There’s suppose to be another large earthquake that’s going to hit the region soon, like in a few days on a different fault line. And everyone is scrambling to get ready for it. Earthquake kits, emergency plans, etc … Earthquakes have always been a apart of my life since living in California. And they’ve always represented the fear of the unexpected, those sudden moments in life where you have to act and react. I guess growing up being from a Third Word country you accept the fact that major disasters can strike at anytime, anywhere and that its a part of life. I never truly believed in absolute security and so I’ve always been preparing myself for disasters mentally and physically. And in the end all I can think to do is just relax and let the small tremors in my own heart settle down first.


Jun 6 2008

Instant Communication:

I’m old school. I grew up in a time before computers and digital communication dominated the conversation landscape. A time when every teenage fought with his siblings for the right to use the phone, knives brandished and extension cord whips drawn. A time before text messages and chatting made the sound of someone’s voice a luxury.

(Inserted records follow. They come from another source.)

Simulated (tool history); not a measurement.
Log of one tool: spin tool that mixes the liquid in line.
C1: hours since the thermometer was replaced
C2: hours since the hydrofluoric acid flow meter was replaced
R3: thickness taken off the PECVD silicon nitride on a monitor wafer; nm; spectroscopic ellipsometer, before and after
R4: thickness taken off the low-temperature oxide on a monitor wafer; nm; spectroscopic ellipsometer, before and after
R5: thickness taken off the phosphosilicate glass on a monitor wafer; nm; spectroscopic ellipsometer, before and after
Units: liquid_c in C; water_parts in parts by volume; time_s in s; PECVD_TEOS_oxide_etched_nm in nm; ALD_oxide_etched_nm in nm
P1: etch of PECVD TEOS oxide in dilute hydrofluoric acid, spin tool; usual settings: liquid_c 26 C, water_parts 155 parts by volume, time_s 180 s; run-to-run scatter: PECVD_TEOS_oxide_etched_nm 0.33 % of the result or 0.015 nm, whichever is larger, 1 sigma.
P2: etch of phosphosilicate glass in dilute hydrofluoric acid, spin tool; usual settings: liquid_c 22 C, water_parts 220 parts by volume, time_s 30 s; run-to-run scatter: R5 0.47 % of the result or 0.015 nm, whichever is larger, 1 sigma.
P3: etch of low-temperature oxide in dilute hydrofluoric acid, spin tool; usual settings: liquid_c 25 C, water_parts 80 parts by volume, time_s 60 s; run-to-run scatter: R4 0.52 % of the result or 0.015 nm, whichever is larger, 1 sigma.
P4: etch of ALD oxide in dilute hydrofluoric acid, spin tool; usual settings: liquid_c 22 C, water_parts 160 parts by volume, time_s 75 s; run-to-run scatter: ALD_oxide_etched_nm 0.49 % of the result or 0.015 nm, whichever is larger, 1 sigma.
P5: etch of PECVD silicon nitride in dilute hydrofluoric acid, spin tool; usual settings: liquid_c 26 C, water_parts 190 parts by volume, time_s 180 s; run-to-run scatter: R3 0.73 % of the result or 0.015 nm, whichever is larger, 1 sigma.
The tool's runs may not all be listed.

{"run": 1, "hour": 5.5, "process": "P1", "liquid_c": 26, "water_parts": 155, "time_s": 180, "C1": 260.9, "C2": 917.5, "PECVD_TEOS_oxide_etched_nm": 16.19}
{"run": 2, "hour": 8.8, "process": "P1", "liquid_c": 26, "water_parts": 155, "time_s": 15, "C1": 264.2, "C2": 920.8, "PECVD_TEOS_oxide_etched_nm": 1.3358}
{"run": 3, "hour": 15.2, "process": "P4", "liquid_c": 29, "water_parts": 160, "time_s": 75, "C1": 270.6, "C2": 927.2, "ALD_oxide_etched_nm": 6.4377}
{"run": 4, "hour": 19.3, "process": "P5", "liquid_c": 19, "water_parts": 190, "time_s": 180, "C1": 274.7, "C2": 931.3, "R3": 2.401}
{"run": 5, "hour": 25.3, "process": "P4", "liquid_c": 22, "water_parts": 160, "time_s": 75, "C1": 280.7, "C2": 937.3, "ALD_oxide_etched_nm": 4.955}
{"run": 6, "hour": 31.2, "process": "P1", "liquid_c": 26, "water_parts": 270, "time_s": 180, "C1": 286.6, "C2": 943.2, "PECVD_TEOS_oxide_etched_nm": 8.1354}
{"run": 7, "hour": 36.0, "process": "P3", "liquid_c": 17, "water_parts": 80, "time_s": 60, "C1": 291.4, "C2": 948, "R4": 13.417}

I use to talk on the phone for hours. Conversations that started after dinner would go on until the sun came around and reminded me that I needed some sleep. (I think my longest conversation was something like 10 hours). Marathon sessions talking about every day events, about dreams and the future, about the hope of a love stronger than words could capture, and about the connections of two individuals disconnected by the distance of geography. Talking was my connection to the soul and I continued these conversations until the digital divide created a fissure in our lives.

Now in Japan, where phone calls are expensive and face to face conversations are precious I’ve relied on chatting and emails to keep me connected to friends at home and those separated by shinkansen tracks. Thank god for Skype or I couldn’t hear the sweet sound of my mother’s voice or the laughter of my friends, instead of the LOL or HAHA’s of instant messaging. Call me, I always want to talk.